The marketing of assault weapons throughout this decade is in large part due to the slump in handgun sales that has afflicted the industry since 1982. Handgun production dropped from a high of 2.7 million that year to less than 1.7 million in 1984—a decrease of nearly 40 percent. In 1986, production increased to 1.9 million, a level still well below that of the early 1980s. (Because handgun manufacturers will not release sales figures, and are not required to do so by law, production figures are the only available gauge for the market.) With an estimated 35 to 40 million handguns in American hands, the slump is apparently the result of saturation of the primary market—white males—and the increasing resale of used handguns.
In their marketing of assault weapons, manufacturers often focus on their police or military functions, their ruggedness and dependability, and the cache of a lone man and his gun against the elements, crime, or the unstated threat of post-nuclear survival.

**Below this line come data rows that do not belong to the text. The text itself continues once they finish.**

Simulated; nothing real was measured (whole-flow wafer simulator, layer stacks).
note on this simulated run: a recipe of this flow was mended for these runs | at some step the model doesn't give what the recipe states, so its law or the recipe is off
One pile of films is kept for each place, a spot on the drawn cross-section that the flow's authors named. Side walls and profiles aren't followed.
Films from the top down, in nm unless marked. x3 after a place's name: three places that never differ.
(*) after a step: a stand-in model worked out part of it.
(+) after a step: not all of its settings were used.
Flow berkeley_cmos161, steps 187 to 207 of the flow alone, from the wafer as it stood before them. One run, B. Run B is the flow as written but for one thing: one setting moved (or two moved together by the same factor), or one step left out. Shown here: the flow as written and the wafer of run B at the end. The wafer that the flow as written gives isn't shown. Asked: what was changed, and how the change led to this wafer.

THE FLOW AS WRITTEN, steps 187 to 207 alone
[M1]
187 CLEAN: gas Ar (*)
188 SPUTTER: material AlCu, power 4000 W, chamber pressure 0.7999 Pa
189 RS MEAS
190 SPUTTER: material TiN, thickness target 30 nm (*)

Colt Industries has even developed an ad aimed directly at survivalists. The 1985 ad features a handsome rancher looking across his land. He has leather patches on the elbows of his flannel shirt and an AR-15A2 in one hand. The headline reads: “Survival means different things to different people. For a rancher in the high country of Wyoming, being self-sufficient can mean keeping varmints from his sheep. For a rugged individual in the wilderness, it means being prepared for any eventuality. For both these men, and thousands like them, there’s only one gun. The Colt AR-15A2. The reasons are as simple as they are plentiful. First, it’s the rifle they’re already familiar with. The AR-15A2 Sporter II is the civilian version of the battle proven and recently improved U.S. military M-16A1…”
This survivalist sales pitch is echoed in an ad for Heckler & Koch’s HK 91 semi-automatic assault rifle. The ad’s headline reads, “When you’re determined to survive, you leave nothing to chance. In a survival situation, you want the most uncompromising weapons that money can buy. The HK 91 Semi-Automatic Assault Rifle from Heckler & Koch.” The ad ends with the tag line, “In a world of compromise, some men don’t.”
An ad for the FIE/Franchi LAW-12 shotgun—which comes in standard hunting and assault configurations—urges the reader to “Take the ‘LAW’ Into Your Own Hands. Whether you patrol the birdlands when the sun is rising…or patrol the boonies when the sun sets…the FIE/Franchi LAW-12 is the LAW of the land! All the LAW you need! Situation – The sun has set, it’s now midnight, you’re called to a Code 3 situation! Your backup is deployed to another sector. You’re all alone, left to handle a tough situation…what do you do? Take the LAW-12 into your hands – A possible 9 rounds of heavy hitting 12 guage [sic] “00” Buck – All 9 rounds can be emptied on target in less than 3 seconds…operation successful…”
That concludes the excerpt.